Transesterification reaction was performed to determine the optimum reaction temperature by changing the reaction temperature and reaction time according to the experimental design while keeping the other parameters within the optimum conditions of 9:1 methanol to oil ration and 3 wt% catalyst dosage at the agitation speed of 300 rpm. Figure 1 displays the plot of the effect of reaction temperature and reaction time on the biodiesel yield for R-WCOME while keeping other factors constant. The reaction rate can be improved by increasing the reaction temperature and time. At temperature between 45 °C to 50 °C and reaction time of 1 to 2 hrs, the biodiesel yield was below the optimal value due to limitations of the reactants solubility and rate of mass transfer,  at higher temperature  and time above 50 oC and 2 hrs the reactants gained enough kinetic energy which speeds up the mass transfer rate among the oil which results in maximum conversion of 86% at 55 oC and 3hrs  reaction temperature and time respectively. Above the optimal reaction temperature, a slight decrease in biodiesel yield was observed due to the closeness of the reaction temperature to the boiling point of methanol which could result to the vaporization. Likewise, beyond the optimal temperatures and reaction time, saponification might have been favored more due to less concentration of the reactants to push the reaction in the forward direction.

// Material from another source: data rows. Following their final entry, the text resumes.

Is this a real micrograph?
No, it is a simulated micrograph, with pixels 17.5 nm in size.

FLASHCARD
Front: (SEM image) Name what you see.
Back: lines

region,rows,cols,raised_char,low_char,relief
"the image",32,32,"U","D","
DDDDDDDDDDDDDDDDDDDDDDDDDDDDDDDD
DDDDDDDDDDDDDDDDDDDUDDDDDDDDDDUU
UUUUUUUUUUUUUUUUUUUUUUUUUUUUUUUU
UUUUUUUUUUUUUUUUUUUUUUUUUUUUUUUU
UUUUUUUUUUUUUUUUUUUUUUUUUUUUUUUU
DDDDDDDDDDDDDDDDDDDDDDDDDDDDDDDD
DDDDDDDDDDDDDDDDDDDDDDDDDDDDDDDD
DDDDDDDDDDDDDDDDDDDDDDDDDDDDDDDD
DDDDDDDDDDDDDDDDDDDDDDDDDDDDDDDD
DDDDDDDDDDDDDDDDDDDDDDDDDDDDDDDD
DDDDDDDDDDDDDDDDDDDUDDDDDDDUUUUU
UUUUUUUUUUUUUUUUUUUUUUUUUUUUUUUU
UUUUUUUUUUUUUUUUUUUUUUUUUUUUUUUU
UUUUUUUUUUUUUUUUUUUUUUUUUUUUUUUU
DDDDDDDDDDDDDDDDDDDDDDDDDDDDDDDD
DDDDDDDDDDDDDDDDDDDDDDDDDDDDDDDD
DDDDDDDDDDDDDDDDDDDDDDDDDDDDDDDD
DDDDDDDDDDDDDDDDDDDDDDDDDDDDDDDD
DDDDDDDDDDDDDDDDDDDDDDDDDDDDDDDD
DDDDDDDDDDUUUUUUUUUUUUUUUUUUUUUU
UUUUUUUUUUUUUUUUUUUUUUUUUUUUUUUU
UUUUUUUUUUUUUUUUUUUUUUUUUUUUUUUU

Figure 1: Effect of reaction temperature and reaction time on R-WCOME yield

Effect of methanol oil ration and reaction time on R-WCOME yield

Molar ratio of methanol oil ration is one of the significant parameters that affects the conversion of triglycerides to fatty acid methyl esters. Basically, the transesterification reaction is an equilibrium reaction where the conversion of biodiesel could be raised by applying the excessive methanol to force the equilibrium to the product formation (Wang et al., 2018; Farooq et al., 2013).  Figure 2 shows the interaction effects of methanol oil ratio and reaction time while keeping other parameters constant at optimal conditions for the R-WCOME yield. From the plot, increase in both variables result in increased biodiesel yield and the straight curves of methanol oi ratio confirms the low significant effect of the parameter on the R-WCOME yield. In addition, literatures report the low yield of biodiesel at excess methanol per oil of greater than the optimal mole ratio during transesterification increases the polarity of the reaction mixture, thus increasing the solubility of glycerol and this promotes the reversible reaction between glycerol and biodiesel, thereby reducing biodiesel yields (Rashid and Anwar, 2008; Ramirez- Verdusco et al 2012). The simultaneous increase in both methanol/oil ratio and the reaction time of the R-WCOME process reveals that the reaction time should be kept at 3 hrs to promote the forward reaction and thus ensure favorable biodiesel yield. In the present study, the main effect of reaction time on biodiesel yield showed biodiesel yield increased with reaction time. Earlier reports showed that providing sufficient time during transesterification reaction drive the reaction forward into completion for biodiesel production (Yaakob et al., 2013; Tan et al., 2011).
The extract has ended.